By Brian E. Konkol, Co-Pastor, Lake Edge Lutheran Church

I am a white-skinned, able-bodied, primarily English-speaking, heterosexual, male, documented U.S. citizen.

I am a modern day person of privilege.

By definition, my privileged status is an inherited reality that provides special advantages, immunities, rights, and an assortment of benefits that too often come at the expense of those excluded from my members-only caste. When in comparison with those who are not white-skinned, able-bodied, primarily English-speaking, heterosexual, male, documented U.S. citizens, I am more likely to be employed, I am less likely to be incarcerated, and I am expected to have health insurance, enjoy a comfortable retirement, and eventually die peacefully in my elder years. And so, while we often hear about the so-called “American Dream” ideal of equal opportunity, the harsh truth – which is repeatedly confirmed through U.S. Census data – is that people of privilege (such as myself) – regardless of our work ethic or abilities – tend to enjoy a significantly disproportionate level of advantage throughout our lives.

While the consequences of social privilege are alarming for numerous reasons, we are reminded that such systematic inequalities are by no means unique to the current day and age. For example, during Jesus’ ministry he encountered a predominant culture that distributed a wide variety of elite benefits based upon gender, class, ethnicity, and other forms of false favoritism. However, one of the primary distinctions of Jesus’ life, which he continually modeled for his disciples, was a prophetic confrontation with unjust structures of social privilege. As Jesus accompanied women, tax collectors, lepers, prostitutes, and others firmly placed on the underprivileged margins of society, he repeatedly sought the reversal of embedded discrimination and disadvantage. In doing so, not only did Jesus promote Good News of eternal life for after death, but he sought to “let the oppressed go free” (Luke 4:18) for the fullness of life after birth.

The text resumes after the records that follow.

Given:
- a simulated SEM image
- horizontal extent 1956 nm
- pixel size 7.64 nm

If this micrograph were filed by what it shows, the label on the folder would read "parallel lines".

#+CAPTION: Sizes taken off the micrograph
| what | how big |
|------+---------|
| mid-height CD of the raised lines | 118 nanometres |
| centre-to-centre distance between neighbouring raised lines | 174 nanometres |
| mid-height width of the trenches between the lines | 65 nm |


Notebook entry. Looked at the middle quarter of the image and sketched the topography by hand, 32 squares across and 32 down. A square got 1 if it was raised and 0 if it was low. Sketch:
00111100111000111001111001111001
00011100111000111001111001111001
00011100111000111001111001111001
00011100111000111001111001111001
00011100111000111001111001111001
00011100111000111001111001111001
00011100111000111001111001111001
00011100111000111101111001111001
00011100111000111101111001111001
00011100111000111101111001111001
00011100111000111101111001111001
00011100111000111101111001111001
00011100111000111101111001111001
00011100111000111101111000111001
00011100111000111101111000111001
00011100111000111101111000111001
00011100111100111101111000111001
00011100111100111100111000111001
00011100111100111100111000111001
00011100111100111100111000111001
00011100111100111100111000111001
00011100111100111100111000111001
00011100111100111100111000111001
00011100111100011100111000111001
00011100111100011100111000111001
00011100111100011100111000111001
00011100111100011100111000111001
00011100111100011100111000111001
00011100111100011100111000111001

While Jesus continually endorsed the revolution of unjust social privilege, and although he taught his followers to do likewise in his name, the harsh reality is that privilege based on prejudice is profitable, which makes it difficult – if not impossible – for those in power to surrender voluntarily. Along these lines, many would argue that the primary reason Jesus was put to death was because of his consistent rebellion against the discriminatory and manipulative power structures of his time. As the religious and political establishment could not give up their profitable placement in society, they plotted to put Jesus to a painful and humiliating death, and as Jesus hung from the cross, they must have celebrated a successful defense of their elite status. However, the resurrection of Jesus affirmed God’s life-giving and life-freeing mission, and in the spirit-led movement that followed, those living “The Way” (Acts 9:2) tried to embrace the radical fellowship of shared life and holistic equality, as was recorded in the Acts of the Apostles:

“Awe came upon everyone, because many wonders and signs were being done by the apostles. All who believed were together and had all things in common; they would sell their possessions and good and distribute the proceeds to all, as any had need” (Acts 2:43-45).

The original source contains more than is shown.